Four new titles from Penguin Press will stimulate the imagination of 3-to-5 year olds and lead to calls for frequent rereadings.
King Jack and The Dragon, by Peter Bently, illustrator Helen Oxenbury, $17.99, is a fantasy story about discovering dragons and beasts. Zak, Jack and Caspar trasnform household items into a fort. (Young readers will want to do the same.using chairs, blankets and other home furnishings) From their safe fort they ward off dragons and other evil beasts, taking time out to eat special treats. (Be prepared for requests for food.) All days end, and Zak’s mother takes him home and Caspar, the youngest fighter, goes to bed. Alone in their fort, Jack becomes frightened. (Now is the time to make scarey noises sounding like lurking beasts.) Dad announces it’s time for Jack to go to bed too. Now all the dragons and beasts go away, waiting for a new day and new fights with the boys.
Road Work Ahead, by Anastasia Such, illustrator Jannie Ho, is a sure winner for children who live in cities. A normal visit to grandma’s house is disrupted by major road work. Workmen jackhammer holes in the roads and sidewalks. Other workmen pave sidewalks or surface streets. Still others repair streetlights. Everywhere there is noise. Cement mixers, big trucks, cherry picker trucks and other vehicles needed to do all this work are depicted in colorful primary hues.

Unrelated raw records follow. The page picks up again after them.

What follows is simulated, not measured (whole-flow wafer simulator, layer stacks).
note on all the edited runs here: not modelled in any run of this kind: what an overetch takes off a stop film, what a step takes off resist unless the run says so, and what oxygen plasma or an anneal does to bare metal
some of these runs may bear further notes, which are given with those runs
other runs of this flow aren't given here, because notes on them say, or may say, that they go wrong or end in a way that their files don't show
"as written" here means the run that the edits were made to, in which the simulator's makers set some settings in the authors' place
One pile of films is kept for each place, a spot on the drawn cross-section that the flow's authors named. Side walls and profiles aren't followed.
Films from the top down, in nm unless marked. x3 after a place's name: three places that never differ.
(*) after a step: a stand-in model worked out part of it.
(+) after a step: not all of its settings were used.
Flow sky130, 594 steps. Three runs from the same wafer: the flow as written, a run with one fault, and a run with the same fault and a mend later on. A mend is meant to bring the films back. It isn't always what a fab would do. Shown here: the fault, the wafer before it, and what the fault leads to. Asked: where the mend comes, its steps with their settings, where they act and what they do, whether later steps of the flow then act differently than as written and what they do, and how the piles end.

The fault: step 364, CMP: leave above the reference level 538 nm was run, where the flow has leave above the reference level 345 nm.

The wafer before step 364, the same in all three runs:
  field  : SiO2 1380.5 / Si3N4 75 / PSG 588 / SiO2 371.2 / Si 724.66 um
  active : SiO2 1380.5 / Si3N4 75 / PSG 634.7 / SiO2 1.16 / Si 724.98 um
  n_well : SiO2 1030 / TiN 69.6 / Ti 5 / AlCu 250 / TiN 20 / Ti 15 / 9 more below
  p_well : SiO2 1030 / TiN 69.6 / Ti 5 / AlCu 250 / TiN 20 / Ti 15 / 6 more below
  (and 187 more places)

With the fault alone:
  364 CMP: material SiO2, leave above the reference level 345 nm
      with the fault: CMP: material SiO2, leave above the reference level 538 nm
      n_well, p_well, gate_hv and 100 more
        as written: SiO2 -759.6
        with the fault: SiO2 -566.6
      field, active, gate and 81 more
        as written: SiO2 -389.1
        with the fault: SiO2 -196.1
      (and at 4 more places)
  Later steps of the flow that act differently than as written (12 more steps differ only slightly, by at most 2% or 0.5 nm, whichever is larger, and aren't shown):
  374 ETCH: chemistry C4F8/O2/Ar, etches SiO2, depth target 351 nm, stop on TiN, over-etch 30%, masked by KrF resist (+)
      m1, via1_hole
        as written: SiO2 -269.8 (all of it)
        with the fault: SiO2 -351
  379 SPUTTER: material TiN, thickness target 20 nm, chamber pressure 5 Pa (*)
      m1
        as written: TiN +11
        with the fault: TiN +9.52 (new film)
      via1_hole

Pirates & Princesses, by Jill and Saadie Kargman, illustrator Christine Davenier, $16.99, is a book about dividing boys and girls at an early age on the playground. Ivy and Fletch are best friends who have always played together. When they get to kindergarten they are separated. Ivy must be on the Princess Team and Fletch must be a Pirate. They miss each other and playing isn’t as much fun as it once was. Then one day Fletch rescues Ivy from a pirate captain. They realize they don’t want to continue playing separately anymore. In a quiet way this book explains why emphasizing gender differences isn’t always the best choice for friends.
Froggy Builds a Tree House, by Jonathan London, illustrator Frank Remkiewica, $16.99, is another book about early separation of the sexes. Froggy decides to build a tree house with his friends and his father. The boys will play cardx, tell jokes and order pizza from their tree house sanctuary. He tells his friend Frogilina she can’t come to the pizza party or the tree house and he post a Boys Only sign to make his message clear. Frogilina stands by to soothe him when he drops boards, bangs his fingers and can’t seem to finish his project. Finally, he orders the special pizza with flies. As he climbs up he drops the box. Frogilina comes to his rescue once again. Does he invite her to join them?